It is important to note that even if facies are not modelled, the result of
the property modelling will be superior to a model that simply averages the
well data. This is because the 3-D elements are taken into account and this
cannot be done in simple average maps.
Facies from Cores
If cores or core photos are available then these should be used as a basis
for the facies subdivision, but unless lots of wells are cored, then the facies
scheme needs to be simplified so that facies can be estimated from electric
well logs. The non net facies are generally of less importance than differences
in high and medium permeability facies.
Does the core facies that have been described fit in with the
current thinking?
The facies should not be based on small-scale
features that cannot be modelled from well to well.
Is it consistently described from well to well?
Can facies be matched to electric logs?
Do core plug data match porosity calculated from electric logs?
Is the core - wireline depth match adequate?
Does the estimate of net match that of electric logs?
Net is typically greater than 1mD for oil, greater
than 0.1 or 0.01 mD for gas.
Facies from logs
Facies that can be derived from logs will obviously depend on the logging suites
that were acquired on various wells in the field. If core is available, it
is very important to understand the relationships between core and log facies.

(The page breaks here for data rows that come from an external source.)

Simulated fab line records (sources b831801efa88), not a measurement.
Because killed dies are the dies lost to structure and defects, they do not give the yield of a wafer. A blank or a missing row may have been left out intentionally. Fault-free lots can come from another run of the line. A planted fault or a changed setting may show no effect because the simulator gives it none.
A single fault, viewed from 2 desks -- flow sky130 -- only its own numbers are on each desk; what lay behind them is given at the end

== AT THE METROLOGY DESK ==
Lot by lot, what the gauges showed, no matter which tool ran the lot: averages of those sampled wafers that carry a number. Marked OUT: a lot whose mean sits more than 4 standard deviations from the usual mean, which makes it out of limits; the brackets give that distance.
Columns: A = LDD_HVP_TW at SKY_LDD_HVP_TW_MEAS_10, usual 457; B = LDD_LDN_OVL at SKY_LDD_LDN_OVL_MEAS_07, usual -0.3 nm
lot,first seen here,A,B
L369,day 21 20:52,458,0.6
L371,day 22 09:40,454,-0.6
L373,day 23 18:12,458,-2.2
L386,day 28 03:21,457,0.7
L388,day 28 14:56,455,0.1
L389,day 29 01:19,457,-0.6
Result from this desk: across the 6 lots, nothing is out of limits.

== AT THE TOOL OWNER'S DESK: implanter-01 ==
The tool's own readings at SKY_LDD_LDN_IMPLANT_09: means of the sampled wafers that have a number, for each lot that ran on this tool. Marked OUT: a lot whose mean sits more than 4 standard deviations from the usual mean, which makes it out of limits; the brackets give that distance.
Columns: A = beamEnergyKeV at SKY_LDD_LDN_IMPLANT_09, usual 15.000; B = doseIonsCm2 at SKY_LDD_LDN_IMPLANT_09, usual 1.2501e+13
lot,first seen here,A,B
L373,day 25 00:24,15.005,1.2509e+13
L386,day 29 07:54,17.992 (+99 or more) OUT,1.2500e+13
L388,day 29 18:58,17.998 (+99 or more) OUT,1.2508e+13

If there are a lot of uncored wells, then facies definition will be biased
more towards what can be seen in logs. While log show features down to quite
small scales, of 1 foot or so, interbedded units make be averaged out when
compared with core logs. This is a particular problem if there are higher permeability
core plugs in the middle of a sequence that looks shaley on logs.
How many wells have a good log set?
Are there any wells with suspect logs or casing points in the middle of the reservoir?
When picking facies, beware of fluid effects such as changes in density at GOC
Is normalisation of the logs required?
A common issues is variation in GR in different hole sizes
How many facies can really be identified from the available logs?
Automatically generated electrofacies can be used as a first pass, but will normally need considerable editing according to
geological thinking and to remove intervals that are too thin to be modelled.
Facies from seismic
Seismic waves respond to larger-scale features and sometimes events within the reservoir can be seen and this has proved very useful on some fields. However
while features can be seen on the seismic, matching these responses to well data and supposed fluid movements in the reservoir can be enigmatic. There
are many techniques, but none of them are automatic, considerable manual interpretation may be required. In some instances, these methods can be used to define broad
areas of better reservoir quality or broad channel belts.